So tremendous had the force of the sea been when it broke the ship, that it had beaten one great ingot of gold, deep into a strong and heavy piece of her solid iron-work: in which, also, several loose sovereigns that the ingot had swept in before it, had been found, as firmly embedded as though the iron had been liquid when they were forced there.1
—Charles Dickens from The Uncommercial Traveller, 1867
Today we enjoy all manner of weather prediction, from daily temperature forecasts and rain probabilities to warnings of severe storms replete with heavy winds and wave surges. Nonetheless, extreme storms that impact life and property are fairly infrequent, giving us the paradox of prediction: forecasts are mostly boringly mundane, but sometimes crucially important. The luxury of such forecasts is a relatively recent phenomenon.

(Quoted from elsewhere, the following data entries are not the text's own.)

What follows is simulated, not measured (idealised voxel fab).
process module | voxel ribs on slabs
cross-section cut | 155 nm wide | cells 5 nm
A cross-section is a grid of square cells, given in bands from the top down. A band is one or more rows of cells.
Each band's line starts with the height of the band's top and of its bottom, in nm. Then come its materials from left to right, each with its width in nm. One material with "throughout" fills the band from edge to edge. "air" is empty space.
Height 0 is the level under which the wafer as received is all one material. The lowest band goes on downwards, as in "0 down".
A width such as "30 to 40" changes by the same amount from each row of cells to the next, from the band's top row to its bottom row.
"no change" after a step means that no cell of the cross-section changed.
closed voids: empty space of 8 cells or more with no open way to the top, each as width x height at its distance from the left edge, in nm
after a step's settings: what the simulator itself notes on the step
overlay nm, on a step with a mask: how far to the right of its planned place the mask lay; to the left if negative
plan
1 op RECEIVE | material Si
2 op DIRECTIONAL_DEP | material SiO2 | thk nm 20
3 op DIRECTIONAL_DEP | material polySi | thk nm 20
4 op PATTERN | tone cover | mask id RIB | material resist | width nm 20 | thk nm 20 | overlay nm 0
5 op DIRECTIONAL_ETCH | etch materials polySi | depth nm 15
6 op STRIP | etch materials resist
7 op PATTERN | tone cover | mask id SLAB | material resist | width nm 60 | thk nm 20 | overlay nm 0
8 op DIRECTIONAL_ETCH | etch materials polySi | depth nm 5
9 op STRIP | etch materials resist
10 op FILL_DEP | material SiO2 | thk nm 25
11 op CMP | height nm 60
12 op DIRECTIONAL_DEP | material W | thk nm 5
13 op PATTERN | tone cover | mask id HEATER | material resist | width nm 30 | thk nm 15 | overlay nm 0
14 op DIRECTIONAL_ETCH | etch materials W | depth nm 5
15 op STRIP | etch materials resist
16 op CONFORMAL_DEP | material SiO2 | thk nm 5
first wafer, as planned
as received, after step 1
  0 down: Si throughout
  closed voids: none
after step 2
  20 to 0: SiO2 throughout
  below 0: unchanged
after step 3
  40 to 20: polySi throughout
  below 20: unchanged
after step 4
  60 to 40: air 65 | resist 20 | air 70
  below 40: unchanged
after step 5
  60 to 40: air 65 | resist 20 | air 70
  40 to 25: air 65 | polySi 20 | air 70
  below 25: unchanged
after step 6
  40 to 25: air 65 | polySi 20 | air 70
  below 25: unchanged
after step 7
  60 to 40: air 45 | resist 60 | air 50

Late in the afternoon of October 25, 1859, the largest storm of the nineteenth century ripped out of the Irish Sea and up the west coast of Wales, England, and Scotland. A total of 133 ships were sunk and 90 more damaged. Some 450 lives were lost on the Royal Charter, a steam clipper nearing the end of its journey from the goldfields of Australia. The Royal Charter Gale, as the storm came to be called, unleashed its fury just as the newly invented telegraph was enabling swift communications between distant places. As Peter Moore recounts in The Weather Experiment, the need to avert another such catastrophe impelled the development of modern weather forecasting, and the telegraph was the cutting-edge technology that made it possible.
The forecasting of equity fundamentals, such as earnings and dividends, suffers from the same paradox of prediction as the forecasting of weather. Long periods of sameness are punctuated with infrequent bouts of tumultuous change that can abruptly destroy livelihoods and toss accumulated wealth across the sands for others to claim as their own. During times of calm in the market and in the economy, the classic dividend discount model works, and stock prices provide significant information about fundamental dividend growth.2 Yet as we shall demonstrate, nearly one-third of the time, the steady-as-she-goes approach proves imprudent. Just as the information provided by the telegraph improved weather forecasting, macroeconomic data can be helpful in mitigating the risks of price momentum. In particular, we find that macroeconomic information can forecast when the market’s intelligence is not useful.